Taken from a Jan. 20 audio column recorded by prisonradio.org.
For the second time in American history, a Black man takes the office of U.S. president — a feat not thought possible just a few years ago.
The re-election of Barack Hussein Obama to the nation’s highest office is indeed a watershed moment and a tribute to a man who is a true master of the game of politics.
Few politicians could have prevailed against the headwinds bearing down upon him: a mobilized and highly motivated opposition, the monetary windfall of campaign riches made possible by the Supreme Court’s Citizen’s United ruling, and the candidacy of an exceedingly wealthy and utterly ruthless opponent, Mitt Romney.
Despite occasional setbacks, few politicians, Black or white, have had careers so blessed.
But the conditions of Black Americans could hardly be called blessed. By all the measurements by which we rank life, Blacks rank at the bottom — where life is a nightmare.
Health, education, employment, life expectancy, mortality, incarceration — you name it — the figures betray a life at the margins; lives at the bottom.
Moreover, it is unrealistic to expect any change for the better in four years — no matter who is president — nor what color he or she is.
Them’s the facts.
It is a great and remarkable symbol that a Black person is elected — and re-elected — to the presidency.
It is a dazzling spectacle. Yet, it remains a spectacle.
The lives of everyday Black folk are just as grim as they were four years ago. They still must seek a way out of the prison-keep that is America.
A new, dark-skinned warden doesn’t change that.

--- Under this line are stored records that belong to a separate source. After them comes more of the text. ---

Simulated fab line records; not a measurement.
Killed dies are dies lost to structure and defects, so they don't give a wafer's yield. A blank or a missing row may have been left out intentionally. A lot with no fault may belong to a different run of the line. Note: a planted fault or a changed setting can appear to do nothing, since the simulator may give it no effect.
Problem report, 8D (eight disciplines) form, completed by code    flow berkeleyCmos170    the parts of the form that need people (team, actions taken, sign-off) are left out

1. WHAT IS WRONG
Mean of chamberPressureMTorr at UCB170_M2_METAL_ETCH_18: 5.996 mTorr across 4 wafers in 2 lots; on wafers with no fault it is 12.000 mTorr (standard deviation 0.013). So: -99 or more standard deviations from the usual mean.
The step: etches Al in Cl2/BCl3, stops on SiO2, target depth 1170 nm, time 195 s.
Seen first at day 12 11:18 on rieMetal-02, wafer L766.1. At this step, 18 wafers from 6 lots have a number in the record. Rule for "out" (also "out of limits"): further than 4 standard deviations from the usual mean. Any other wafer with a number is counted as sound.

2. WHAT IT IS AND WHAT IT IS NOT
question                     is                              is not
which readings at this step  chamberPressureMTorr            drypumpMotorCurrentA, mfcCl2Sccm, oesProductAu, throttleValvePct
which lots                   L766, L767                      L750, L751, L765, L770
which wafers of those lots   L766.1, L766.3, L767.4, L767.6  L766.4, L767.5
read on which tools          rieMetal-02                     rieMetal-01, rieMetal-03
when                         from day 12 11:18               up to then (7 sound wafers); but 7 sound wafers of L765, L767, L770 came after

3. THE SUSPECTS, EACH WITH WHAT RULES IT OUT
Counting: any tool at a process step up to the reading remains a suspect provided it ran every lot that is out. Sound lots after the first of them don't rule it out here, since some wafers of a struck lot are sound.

Education will still be a dizzying maze for millions of children, who leave school bitter and uneducated.
The police are a repressive presence all day long, making life unbearable.
And behind it all stands what legal scholar Michelle Alexander calls “The New Jim Crow” (also the title of her book), a system of oppressive containment on a scale that the world has never seen.
A one-day celebration and four more years of hell.